Delhi Environment Minister Gopal Rai held a meeting with Resident Welfare Associations (RWAs), NGOs and eco-club teachers of schools and colleges in the city to address the government’s pollution control measures. The Department of Environment of the Delhi government on Thursday delivered new guidelines for encouraging public participation towards pollution control ahead of winter. The […]
Delhi Environment Minister Gopal Rai held a meeting with Resident Welfare Associations (RWAs), NGOs and eco-club teachers of schools and colleges in the city to address the government’s pollution control measures.
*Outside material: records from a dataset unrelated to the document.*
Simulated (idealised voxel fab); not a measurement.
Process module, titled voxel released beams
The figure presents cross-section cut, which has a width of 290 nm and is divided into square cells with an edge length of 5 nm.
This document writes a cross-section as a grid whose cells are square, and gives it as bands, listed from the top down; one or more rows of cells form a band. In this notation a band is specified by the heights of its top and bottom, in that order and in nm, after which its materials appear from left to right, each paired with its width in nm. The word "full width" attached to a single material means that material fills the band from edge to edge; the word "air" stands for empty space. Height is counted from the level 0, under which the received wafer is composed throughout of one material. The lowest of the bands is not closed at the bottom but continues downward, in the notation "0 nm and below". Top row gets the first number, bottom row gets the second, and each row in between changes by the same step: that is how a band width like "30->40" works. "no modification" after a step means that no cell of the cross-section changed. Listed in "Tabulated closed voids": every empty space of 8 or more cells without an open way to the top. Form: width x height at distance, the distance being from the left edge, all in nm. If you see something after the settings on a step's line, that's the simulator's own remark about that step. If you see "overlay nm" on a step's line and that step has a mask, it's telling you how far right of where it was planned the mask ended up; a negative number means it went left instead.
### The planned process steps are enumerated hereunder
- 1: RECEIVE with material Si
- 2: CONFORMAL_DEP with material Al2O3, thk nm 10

The Department of Environment of the Delhi government on Thursday delivered new guidelines for encouraging public participation towards pollution control ahead of winter. The guidelines are not only directed at cutting down the pollution at its source but also decreasing the indoor sources of pollution in Delhi such as open burning of waste. With fortnightly forecasting of AQI (PM 2.5) is predicted to be 80 from October 1 – October 15, moving to a spike to 158 between October 16 – October 31 and eventually to a spike crossing 250 between November 1- November 15. This data was based on the air pollution levels in the last five years
Environment minister Gopal Rai said, “As Delhi sees a rise of pollution during winters, all studies till now point towards two reasons for this. The first reason is the pollution produced from within Delhi, which includes vehicle pollution, dust pollution, biomass burning, which causes the pollution. The second reason is the pollution which comes from outside. Today, we had a discussion with Resident Welfare Associations (RWAs), eco-clubs and various environmental organisations and apprised them of the steps being taken by the government to tackle the pollution that has already been produced. But that pollution is being produced by us, the people of Delhi. The government therefore is trying to make controlling pollution on an individual level a people’s movement,” said Rai.
A fine of Rs. 5000 can be imposed for open burning, said a press note by the government. Open burning includes burning garbage, waste plastic, leaves, rubber, self-moulding compound or any other such material. Moreover, the residential welfare associations and individual house owners were asked to consider providing electric heaters etc. to security guards and labourers during winters to avoid open burning by them.
Delhi government also launched a noise pollution helpline number (155271) along with a web address (https:ngms.delhi.gov.in/) and has imposed a complete ban on the sale, storage and bursting of all kinds of firecrackers in Delhi.
Other guidelines by the government included a fine of Rs. 5000 on dumping of construction and other waste material in public spaces. “Fine of Rs. 5000 for each violation of open carriage and transportation of construction debris through trucks or other vehicles,” said a press release by the Delhi government.
The Delhi government also encouraged the adoption of 14 dust mitigation measures at construction and demolition sites which are provided on Delhi government website. Another fine that the government directed is on dumping construction material into Yamuna river, of Rs. 5000.
Focussing on increasing greenery by planting saplings which are also available free of cost in government nurseries. It also stated the progress of ‘Green Delhi App’ which was launched October 2020 stating that more than 27,000 complaints have been received on the app and 93% of them have been resolved.
Stressing on the need to encourage sustainable practices and a conscious lifestyle, Rai commented that people should be encouraged to use methods such as carpooling to decrease pollution at an individual level. He said that the ‘Red light on, Gaadi off’ campaign by the Delhi government has gained popularity with people suggesting that it continues.
Ending the meeting, he parted ways with a solution to work together, “The government is trying to work with a two-line action. The first is to stop the pollution that we produce. Stop the pollution at the source. The second is how to control which has already been produced? Now, the pollution being done by people of Delhi by their own hands, to control that, we need collective action. Until they are not aware, we cannot ensure collective action. So that’s why today we have made a beginning in that direction. Today, we have spoken with stakeholders and representatives and we will take this to the people, so that they can be made aware of the types of pollution they are not only experiencing but are also actively causing. We need to bring behavioural change and together we can find a solution.”